In this case, I get a runtime error.That is TypeError: pow() received an invalid combination of arguments - got (numpy.ndarray, int), but expected one of:

(Tensor input, Tensor exponent, Tensor out)
(Number self, Tensor exponent, Tensor out)
(Tensor input, Number exponent, Tensor out)

Thank you all in advance.

ptrblck · April 13, 2020, 3:00am

Could you remove the numpy() call from self.c and rerun the code?

Generally, if you don’t need to use another lib, I would recommend to use PyTorch methods only.
This will make sure that Autograd is able to keep track of all operations and create the backward pass for you automatically.
If you need to use another lib such as numpy, you would need to implement the backward function manually.

That being said, the current error is thrown, since out is a numpy array and you are trying to apply torch.pow on it.

William_yang · April 13, 2020, 8:47am

Thank you for your reply.
I tried to remove the numpy() call from self.c, and it worked in the function. But there are some other problems such as Tensor could not use the copy(). So I remove the copy(), too. But for the matrix data processing, just like

b = torch.randn(2,2)*1.5
a = b.detach()
a[(a>=0) & (a <1)] = -2 * torch.pow(a,3) + 3 * torch.pow(a,2)

It is a RuntimeError.

RuntimeError: shape mismatch: value tensor of shape [2, 2] cannot be broadcast to indexing result of shape [1]

Is there a better grammar in torch could solve this problem.

Thank you for your time.

ptrblck · April 13, 2020, 9:02am

The left-hand side will return a variable number of elements (it could be empty, contain some elements, or all), while the right-hand side is a tensor in the shape [2, 2], which won’t work.
Could you explain, what you are trying to achieve?

William_yang · April 13, 2020, 9:16am

Dear Ptrblck,

I am so sorry for I did not explain well.
I want to try this function through Pytorch.

So in a matrix, I want to classify numbers of different size ranges.
In this case, if I still don’t explain well, could you let me know? I will try again.

Thank you for your time.

William_yang · April 13, 2020, 9:38am

For example, in this a matrix, a[(a>=0)& (a<1)] , I could get a tensor tensor([0.5340]). So I want this number could transform into -2 * torch.pow(tensor([0.5340]),3) + 3 * torch.pow(tensor([0.5340]),2) at the same place of this matrix.

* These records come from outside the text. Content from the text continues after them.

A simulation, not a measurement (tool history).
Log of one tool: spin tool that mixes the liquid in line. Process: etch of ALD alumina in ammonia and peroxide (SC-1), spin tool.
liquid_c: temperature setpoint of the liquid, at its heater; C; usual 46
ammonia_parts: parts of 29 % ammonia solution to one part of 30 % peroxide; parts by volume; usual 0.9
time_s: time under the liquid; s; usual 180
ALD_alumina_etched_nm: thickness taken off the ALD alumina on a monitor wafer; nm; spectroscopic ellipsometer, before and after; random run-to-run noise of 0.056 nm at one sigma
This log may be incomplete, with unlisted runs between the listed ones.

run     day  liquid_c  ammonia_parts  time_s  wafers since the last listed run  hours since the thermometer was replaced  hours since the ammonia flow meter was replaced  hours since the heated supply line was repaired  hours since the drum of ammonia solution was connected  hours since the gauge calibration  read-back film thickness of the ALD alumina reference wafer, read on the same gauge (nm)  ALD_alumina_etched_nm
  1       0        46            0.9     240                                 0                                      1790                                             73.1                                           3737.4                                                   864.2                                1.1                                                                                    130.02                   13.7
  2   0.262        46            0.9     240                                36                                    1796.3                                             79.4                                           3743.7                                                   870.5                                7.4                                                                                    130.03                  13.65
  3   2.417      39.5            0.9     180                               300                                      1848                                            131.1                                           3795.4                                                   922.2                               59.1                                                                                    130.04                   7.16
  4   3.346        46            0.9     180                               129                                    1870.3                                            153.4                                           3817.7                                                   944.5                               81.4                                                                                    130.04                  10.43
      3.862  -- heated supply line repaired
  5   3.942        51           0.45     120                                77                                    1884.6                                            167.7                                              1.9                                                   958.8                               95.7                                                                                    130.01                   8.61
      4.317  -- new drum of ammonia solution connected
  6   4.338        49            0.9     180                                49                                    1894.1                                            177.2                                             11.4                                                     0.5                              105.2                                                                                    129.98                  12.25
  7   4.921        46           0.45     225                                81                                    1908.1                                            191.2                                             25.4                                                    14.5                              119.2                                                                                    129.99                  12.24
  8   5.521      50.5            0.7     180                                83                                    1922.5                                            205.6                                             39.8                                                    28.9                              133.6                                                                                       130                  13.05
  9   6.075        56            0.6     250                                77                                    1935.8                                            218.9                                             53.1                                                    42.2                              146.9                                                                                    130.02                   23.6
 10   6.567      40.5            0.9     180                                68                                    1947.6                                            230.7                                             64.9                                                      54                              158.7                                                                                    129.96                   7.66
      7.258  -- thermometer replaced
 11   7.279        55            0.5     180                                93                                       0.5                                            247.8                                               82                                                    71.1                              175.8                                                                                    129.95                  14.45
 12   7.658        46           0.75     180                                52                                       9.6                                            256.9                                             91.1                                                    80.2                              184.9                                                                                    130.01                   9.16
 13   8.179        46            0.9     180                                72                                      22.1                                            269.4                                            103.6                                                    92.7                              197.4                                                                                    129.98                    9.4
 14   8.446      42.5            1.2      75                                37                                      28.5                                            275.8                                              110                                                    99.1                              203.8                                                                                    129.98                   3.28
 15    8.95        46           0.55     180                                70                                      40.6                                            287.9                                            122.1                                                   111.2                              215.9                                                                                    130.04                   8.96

ptrblck · April 13, 2020, 9:51am

Thanks for the clarification.
In that case, this might work:

b = torch.randn(2,2)*1.5
a = b.detach()
idx = (a>=0) & (a <1)
if idx.any():
    a[idx] = -2 * torch.pow(a[idx],3) + 3 * torch.pow(a[idx],2)

William_yang · April 13, 2020, 10:17am

Dear Ptrblck,

Thanks for your reply.
I try to use this code and get the right result. Is it the right grammar in Pytroch?

Thanks for your time.

William_yang · April 13, 2020, 3:27pm

Dear ptrblck,

I have another problem with this function. Do you think the activation function I built could be auto-grad?

class MultiWavelet(nn.Module):

    def __init__(self,out_features):
        super(MultiWavelet, self).__init__()
        self.out_features = out_features
        self.scale = nn.Parameter(torch.randn(1,self.out_features),requires_grad = True)
        self.shift = nn.Parameter(torch.randn(1,self.out_features),requires_grad = True)
        self.a = nn.Parameter(torch.randn(1,self.out_features),requires_grad = True)
        self.b = nn.Parameter(torch.randn(1,self.out_features),requires_grad = True)
        
    def Wavelet1(self,c):
        self.c = c
        out = self.c.detach()
        out[(out>=0) & (out <1)] = -2 * torch.pow(out[(out>=0) & (out <1)],3) + 3 * torch.pow(out[(out>=0) & (out <1)],2)
        out[(out>=1) & (out <=2)] = torch.pow((2-out[(out>=1) & (out <=2)]),2) * (2*out[(out>=1) & (out <=2)] - 1)
        out[(out <0) | (out>2)] = 0
        return out
        
    
    def Wavelet2(self,c):
        self.c = c
        out = self.c.detach()
        out[(out>=0) & (out <1)] = -torch.pow(out[(out>=0) & (out <1)],2) * (3 * out[(out>=0) & (out <1)] - 3)
        out[(out>=1) & (out <=2)] = -torch.pow((2 - out[(out>=1) & (out <=2)]),2) * (3* out[(out>=1) & (out <=2)] - 3)
        out[(out<0) | (out>2)] = 0
        return out
    
    def forward(self, x):
        x_out = (x-self.shift)/self.scale
        h1 = self.Wavelet1(x_out)
        h2 = self.Wavelet2(x_out)
        h = self.a * h1 + self.b * h2
        
        return h

I need to compute these parameters, such as scale, shift, a, b, etc.

Look forward to hearing from you.
Best regards.

ptrblck · April 14, 2020, 12:44am

Since you are detaching c, the computation graph will be broken at this point, which means that self.shift and self.scale shouldn’t get any gradients.
Could you try to use .clone() instead or why are you detaching c at all?

William_yang · April 14, 2020, 9:00am

Thanks for your patience. It is my careless that I don’t understand .detach() well.

And if I set the parameters like this,

self.scale = nn.Parameter(torch.randn(1,self.out_features),requires_grad = True)
self.shift = nn.Parameter(torch.randn(1,self.out_features),requires_grad = True)
self.a = nn.Parameter(torch.randn(1,self.out_features),requires_grad = True)
self.b = nn.Parameter(torch.randn(1,self.out_features),requires_grad = True)

I get the result like this.

My loss functions set like this.

loss_func1 = nn.MSELoss()
loss_func2 = nn.CrossEntropyLoss()
loss1 = loss_func1(decoded, b_y.float())      # mean square error
loss2 = loss_func2(out, labels)
loss = loss1 + loss2

What are the possible reasons for this phenomenon? Gradient vanishing?

Thank you for your time.

ptrblck · April 14, 2020, 9:09pm

Could you run your code with torch.autograd.set_detect_anomaly(True) and narrow down the operation, which creates the NaN values?
Also, could you check the input data for invalid values?